From: Ross Johnson <rpj@callisto.canberra.edu.au>
To: pthreads-win32@sources.redhat.com
Subject: Reuse of Thread IDs
Date: Thu, 14 Aug 2003 10:38:00 -0000 [thread overview]
Message-ID: <3F3B6678.7060401@callisto.canberra.edu.au> (raw)
Hi all,
Nicolas Barry has discovered that a couple of routines
(pthread_getschedparam etc) had rather iffy thread validation checks
that could ultimately segfault due to pthread_t being a simple pointer
to alloced memory that was being freed on thread exit. This weakness in
the library hasn't been entirely unanticipated though, but it's time has
arrived.
These routines also returned an incorrect error value (EINVAL instead or
ESRCH).
As a result, I've changed the way that threads are managed slightly.
The validation check is now stronger and goes as far as checking the
validity of the underlying Win32 thread HANDLE stored in the POSIX
thread handle. To make work, the library (as of the current CVS version)
now no longer frees pthread structs when a thread exits. Instead it
pushes disused structs onto a LIFO stack (implemented as a simple
guarded linked list). Thread handles are still calloced if no disused
handles are available.
There is now also an exported pthread_kill() routine, but it only
accepts a zero value for the signal arg. Any other value will return
EINVAL. It's intended to be used by applications that want to test the
validity of a POSIX thread handle (as intended by the standard).

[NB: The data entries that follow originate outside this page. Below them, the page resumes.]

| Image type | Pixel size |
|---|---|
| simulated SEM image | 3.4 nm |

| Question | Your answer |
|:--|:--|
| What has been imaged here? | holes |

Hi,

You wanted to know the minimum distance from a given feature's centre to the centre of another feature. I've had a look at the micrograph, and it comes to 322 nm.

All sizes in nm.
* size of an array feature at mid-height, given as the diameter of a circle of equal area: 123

I've added a few more tests to the test suite, and the library passes
all of the tests so hopefully these changes will be pretty transparent
to your applications. I hope to get a new snapshot out soon, with
pre-built DLLs and libs as usual.
I've also made changes that fix a number of problems that came up when I
changed to using the current MinGW + MsysDTK environment.
Regards.
Ross
reply other threads:[~2003-08-14 10:38 UTC|newest]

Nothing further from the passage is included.